By linking minds across space and time, premonitions suggest that in some sense we are infinite or nonlocal in space and time. When we deeply sense this, we may become "transparent to the transcendent," as mythologist Joseph Campbell put it. The profound spiritual contribution of premonitions often goes unnoticed by those who regard them only as a nifty tool to glimpse the future.
It is not important how we language the transcendent. What matters is that we recognize our identity with it. As physicist Freeman Dyson put it, "There is evidence...that the universe as a whole is hospitable to the growth of mind....therefore it is reasonable to believe in the existence of....a mental component of the universe. If we believe in this mental component of the universe, then we can say that we are small pieces of God's mental apparatus."

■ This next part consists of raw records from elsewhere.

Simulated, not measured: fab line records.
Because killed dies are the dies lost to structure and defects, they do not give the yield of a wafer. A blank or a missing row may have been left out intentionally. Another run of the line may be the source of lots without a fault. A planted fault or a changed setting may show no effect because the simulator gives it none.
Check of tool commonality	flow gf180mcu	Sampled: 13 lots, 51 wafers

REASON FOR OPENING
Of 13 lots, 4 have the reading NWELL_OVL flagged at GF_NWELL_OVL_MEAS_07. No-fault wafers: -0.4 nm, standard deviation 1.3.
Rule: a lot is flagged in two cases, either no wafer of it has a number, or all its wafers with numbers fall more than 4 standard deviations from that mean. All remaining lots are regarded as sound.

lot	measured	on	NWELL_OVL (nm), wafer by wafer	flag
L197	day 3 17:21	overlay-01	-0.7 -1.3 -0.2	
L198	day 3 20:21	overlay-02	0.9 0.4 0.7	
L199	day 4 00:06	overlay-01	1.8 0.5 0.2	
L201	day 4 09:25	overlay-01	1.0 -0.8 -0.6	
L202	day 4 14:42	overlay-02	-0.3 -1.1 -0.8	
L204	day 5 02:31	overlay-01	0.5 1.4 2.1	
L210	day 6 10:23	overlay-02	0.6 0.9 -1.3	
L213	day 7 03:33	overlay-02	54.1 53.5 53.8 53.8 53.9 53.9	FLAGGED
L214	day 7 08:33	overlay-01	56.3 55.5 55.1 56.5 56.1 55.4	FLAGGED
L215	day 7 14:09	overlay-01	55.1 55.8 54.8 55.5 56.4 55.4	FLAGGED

Today, most scientists claim that our brain somehow produces consciousness, which, they say, is confined to our physical body and limited to the present moment. Premonitions say otherwise; they suggest that our consciousness may work through our physical brain but that it is neither produced by the brain nor confined to it. Like a fish that considers his watery environment to be the full extent of his world, we have come to believe that the here and now defines the limits of our existence. The past, we say, has already happened and no longer exists; the future has yet to unfold. The present is all there is. To this, premonitions say, "Wake up. The evidence for a larger world is staring you in the face."